4.1.2 Each of the parties hereto agrees that the Facilities will not be
available for drawing and no Notice of Default may be given by the
Participating Lender to the EIF during the period beginning on the
Effective Date and ending on the earlier of:
(i) the date falling six months after the Effective Date or, if
before the end of such six month period the Parent has served
a notice on the Facility Agent requesting an extension of
three months, the date falling nine months after the Effective
Date;
(ii) the date upon which the Facilities are cancelled in full
pursuant to the provisions of Clause 13 (Cancellation and
Prepayment) of the Credit Agreement; and
(iii) the date the Facilities are restructured to reflect the
Enlarged Business Plan,
(the "Restricted Period"). Each of the parties hereto acknowledges
and confirms that the Banks shall be under no commitment to lend and
the EIF shall not be obliged to make payments under the Participation
Agreement during the Restricted Period.
4.1.3 The Parent and each of the Borrowers, jointly and severally, shall
pay to the Facility Agent for the account of each Bank a commitment
commission on the amount of such Bank's Tranche A Term Commitment and
Revolving
<PAGE>
Commitment less, in the case of the Participating Lender, the Traded
Proportion (as defined in the Participation Agreement) of the
commitment commission calculated at the same rate and payable on the
same days as it is calculated and payable under Clause 26.1
(Commitment Commission on the Tranche A Term Facility) and Clause
26.2 (Commitment Commission on the Revolving Facility) of the Credit
Agreement.
4.1.4 The Parent and each of the Borrowers, jointly and severally, shall
pay to the Facility Agent for the account of the EIF the Traded
Proportion of the commitment commission referred to in sub-clause
4.1.3 on the Participated Portion of the Participating Lender's
Commitment calculated at the same rate and payable on the same days
as it is calculated and payable under Clause 26.5 of the Credit
Agreement.
4.1.5 Each of the Participants agrees, subject to receipt by it of all
amounts owed to it under sub-clause 4.1.1, to:
(i) waive the occurrence of any Event of Default subsisting on the
Effective Date;
(ii) disapply the provisions of Clause 22 (Financial Condition),
Clause 23 (Covenants) and Clause 24 (Events of Default) of the
Credit Agreement; and
(iii) disapply the provisions of any undertakings or covenants in
any of the Security Documents and the provisions of Clauses
11.2, 24.2 and 24.3 of the Intercreditor Agreement,
during the Restricted Period Provided that if this Agreement is
terminated pursuant to the provisions of Clause 2.1 hereof or
following the Restricted Period, the Finance Parties shall be
entitled to exercise any rights they may have under any of the
Finance Documents as if such waivers and disapplication of provisions
of the Finance Documents under this sub-clause 4.1.5 had never
occurred.
4.1.6 Each of the parties hereto agrees that none of the Obligors will be
obliged to deliver any statements, reports or information required by
the terms of Clause 21 (Financial Condition) of the Credit Agreement
or any other statements, reports or information required by the terms
of any of the other Finance Documents during the Restricted Period
save that during the Restricted Period the Parent shall:
(i) continue to be obliged to deliver all financial and other
information required by the terms of Clause 21.1 (Annual
Statements) of the Credit Agreement; and
(ii) deliver to the Facility Agent in sufficient copies for the
Participants, as soon as the same become available, copies of
the Form 10-Q submitted to the Securities and Exchange
Commission at the end of each quarter of its financial years.
<PAGE>
4.1.7 The Parent shall as soon as the same become available deliver to the
Facility Agent in sufficient copies for the Participants the offering
memoranda in respect of the New High Yield Bond and the IPO.
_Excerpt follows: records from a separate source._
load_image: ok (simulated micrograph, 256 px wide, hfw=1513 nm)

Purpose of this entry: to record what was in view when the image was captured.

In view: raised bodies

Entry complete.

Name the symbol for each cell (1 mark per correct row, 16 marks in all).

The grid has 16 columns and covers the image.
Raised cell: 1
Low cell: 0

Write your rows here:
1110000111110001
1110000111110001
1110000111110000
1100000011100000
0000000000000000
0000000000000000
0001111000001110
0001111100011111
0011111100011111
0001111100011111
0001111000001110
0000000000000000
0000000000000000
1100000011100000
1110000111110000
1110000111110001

4.1.8 The Parent undertakes to finalise the Enlarged Business Plan and to
forward it to the Lead Arrangers as soon as reasonably practicable
and in any event at least 60 days prior to the end of the Restricted
Period. The Lead Arrangers will forward the Enlarged Business Plan
and proposals for restructuring the Facilities to the Facility Agent
as soon as reasonably practicable thereafter and the Facility Agent
will deliver copies to the Participants promptly on receipt of this
information. The Lead Arrangers and the Parent will agree a timetable
for obtaining the views of the Participants and documenting the
restructuring of the Facilities and, after being informed of the
same, all the Participants shall use reasonable endeavours to work
towards this timetable.
4.1.9 Each of the Participants may determine, in its complete discretion,
whether it wishes to commit to lend or, in the case of the EIF, to
risk participate under the Participation Agreement under
documentation restructuring the Facilities once the Enlarged Business
Plan and restructuring proposal have been delivered to it. In the
event a Bank decides not to enter into this restructuring
documentation at the end of the Restricted Period the Commitment of
such Bank shall be reduced to zero. In the event the EIF decides to
terminate the Participation Agreement at the end of the Restricted
Period the Commitment of the Participating Lender shall be reduced by
the Participated Portion.
4.1.10 If the Enlarged Business Plan and/or the restructuring proposal is
not presented and agreed by the end of the Restricted Period, the
Facilities shall be cancelled, the Commitment of each Bank shall be
reduced to zero, the Participation Agreement shall be terminated and
all the security constituted under the Security Documents shall be
released in accordance with its terms.
4.2 The Participation Agreement
Notwithstanding the provisions of Clause 2.3 of the Participation Agreement,
the Participation Agreement shall remain effective during the Restricted
Period provided that no Notice of Default may be given by the Participating
Lender to the EIF during the Restricted Period. At the end of the
Restricted Period the EIF shall determine, in its complete discretion, if it
wishes to terminate the Participation Agreement and shall notify the
Participating Lender and the Facility Agent accordingly.
4.3 This Agreement
In the event of any inconsistency between the terms of the Credit Agreement
and this Agreement or, as the case may be, the terms of the Participation
Agreement and this Agreement, the terms of this Agreement shall prevail.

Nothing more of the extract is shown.